Results 1 to 11 of 11

Thread: lossless PDF compressor

  1. #1
    Member
    Join Date
    Feb 2016
    Location
    USA
    Posts
    86
    Thanks
    33
    Thanked 8 Times in 8 Posts

    lossless PDF compressor

    Just curious: are there any special lossless compressors for pdf files? I am not talking about existing PDF optimizers that remove fonts, meta data with output still being pdf format. deflate sometimes works well, sometimes doesn't. Not an expert in pdf format, I figure it must have some structures that can be used for more compression than general dictionary based algorithms, especially for pdf files with many tables and forms, generated by office tools. Any ideas or pointers?

  2. #2
    Administrator Shelwien's Avatar
    Join Date
    May 2008
    Location
    Kharkov, Ukraine
    Posts
    3,588
    Thanks
    251
    Thanked 1,134 Times in 623 Posts
    There's precomp: https://github.com/schnaader/precomp-cpp/releases
    PDFs can contain deflate streams, jpegs (maybe png/gif too), base64 - these are all handled by precomp.

  3. Thanks:

    smjohn1 (15th January 2020)

  4. #3
    Member
    Join Date
    Jun 2018
    Location
    Slovakia
    Posts
    164
    Thanks
    45
    Thanked 11 Times in 11 Posts
    Quote Originally Posted by Shelwien View Post
    There's precomp: https://github.com/schnaader/precomp-cpp/releases
    PDFs can contain deflate streams, jpegs (maybe png/gif too), base64 - these are all handled by precomp.
    Kinda off-topic, but it was the first software for compression of already compressed data (with decompression) I ever found when I started finding compression tools for videos and images around 2012. Six years later, I created account here.

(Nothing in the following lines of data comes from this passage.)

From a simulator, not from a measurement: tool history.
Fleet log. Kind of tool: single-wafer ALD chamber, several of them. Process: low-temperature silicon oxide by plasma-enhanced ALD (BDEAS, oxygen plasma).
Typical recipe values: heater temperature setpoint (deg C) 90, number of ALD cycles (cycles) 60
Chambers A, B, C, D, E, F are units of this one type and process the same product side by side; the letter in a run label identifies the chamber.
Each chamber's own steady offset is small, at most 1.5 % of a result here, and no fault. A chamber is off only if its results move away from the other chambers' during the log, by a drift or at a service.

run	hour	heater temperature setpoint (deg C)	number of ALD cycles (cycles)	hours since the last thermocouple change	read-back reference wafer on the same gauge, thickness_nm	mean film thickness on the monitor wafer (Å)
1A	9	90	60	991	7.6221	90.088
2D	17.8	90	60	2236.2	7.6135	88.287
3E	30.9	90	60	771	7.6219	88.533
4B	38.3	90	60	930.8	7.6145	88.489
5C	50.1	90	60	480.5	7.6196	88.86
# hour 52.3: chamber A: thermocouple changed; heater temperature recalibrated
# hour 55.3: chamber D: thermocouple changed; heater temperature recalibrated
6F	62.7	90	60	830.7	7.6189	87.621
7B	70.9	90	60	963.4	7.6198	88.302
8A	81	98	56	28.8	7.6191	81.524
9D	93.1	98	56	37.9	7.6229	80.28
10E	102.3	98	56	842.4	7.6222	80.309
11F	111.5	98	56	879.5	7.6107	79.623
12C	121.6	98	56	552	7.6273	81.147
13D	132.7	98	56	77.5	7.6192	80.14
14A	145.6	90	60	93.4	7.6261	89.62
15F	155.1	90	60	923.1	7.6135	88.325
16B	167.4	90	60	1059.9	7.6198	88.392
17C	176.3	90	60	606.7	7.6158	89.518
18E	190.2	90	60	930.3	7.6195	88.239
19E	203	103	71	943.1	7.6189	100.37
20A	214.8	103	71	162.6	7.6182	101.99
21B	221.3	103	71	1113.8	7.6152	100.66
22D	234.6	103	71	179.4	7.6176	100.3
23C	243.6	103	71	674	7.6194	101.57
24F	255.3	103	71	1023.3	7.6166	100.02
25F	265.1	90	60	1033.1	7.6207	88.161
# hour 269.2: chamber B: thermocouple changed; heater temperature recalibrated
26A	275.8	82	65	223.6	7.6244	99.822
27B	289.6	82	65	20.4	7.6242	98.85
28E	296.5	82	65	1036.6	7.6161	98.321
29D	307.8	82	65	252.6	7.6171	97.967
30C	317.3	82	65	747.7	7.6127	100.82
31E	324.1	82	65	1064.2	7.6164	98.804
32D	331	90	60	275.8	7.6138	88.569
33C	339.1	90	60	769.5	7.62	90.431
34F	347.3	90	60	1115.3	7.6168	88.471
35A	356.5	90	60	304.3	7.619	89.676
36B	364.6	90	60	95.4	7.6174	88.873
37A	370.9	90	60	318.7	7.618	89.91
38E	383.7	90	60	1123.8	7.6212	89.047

    Or maybe if you have original document and PDF is the result of export command, you can apply compression for text (approx. 80% ratio of text) and other data separately.

  5. #4
    Member
    Join Date
    Jun 2015
    Location
    Switzerland
    Posts
    729
    Thanks
    212
    Thanked 270 Times in 160 Posts

  6. #5
    Member
    Join Date
    Feb 2016
    Location
    USA
    Posts
    86
    Thanks
    33
    Thanked 8 Times in 8 Posts
    Quote Originally Posted by Shelwien View Post
    There's precomp: https://github.com/schnaader/precomp-cpp/releases
    PDFs can contain deflate streams, jpegs (maybe png/gif too), base64 - these are all handled by precomp.
    thanks, I will play with it and see how it works on PDF files.

  7. #6
    Member
    Join Date
    Feb 2016
    Location
    USA
    Posts
    86
    Thanks
    33
    Thanked 8 Times in 8 Posts
    Quote Originally Posted by CompressMaster View Post
    Kinda off-topic, but it was the first software for compression of already compressed data (with decompression) I ever found when I started finding compression tools for videos and images around 2012. Six years later, I created account here.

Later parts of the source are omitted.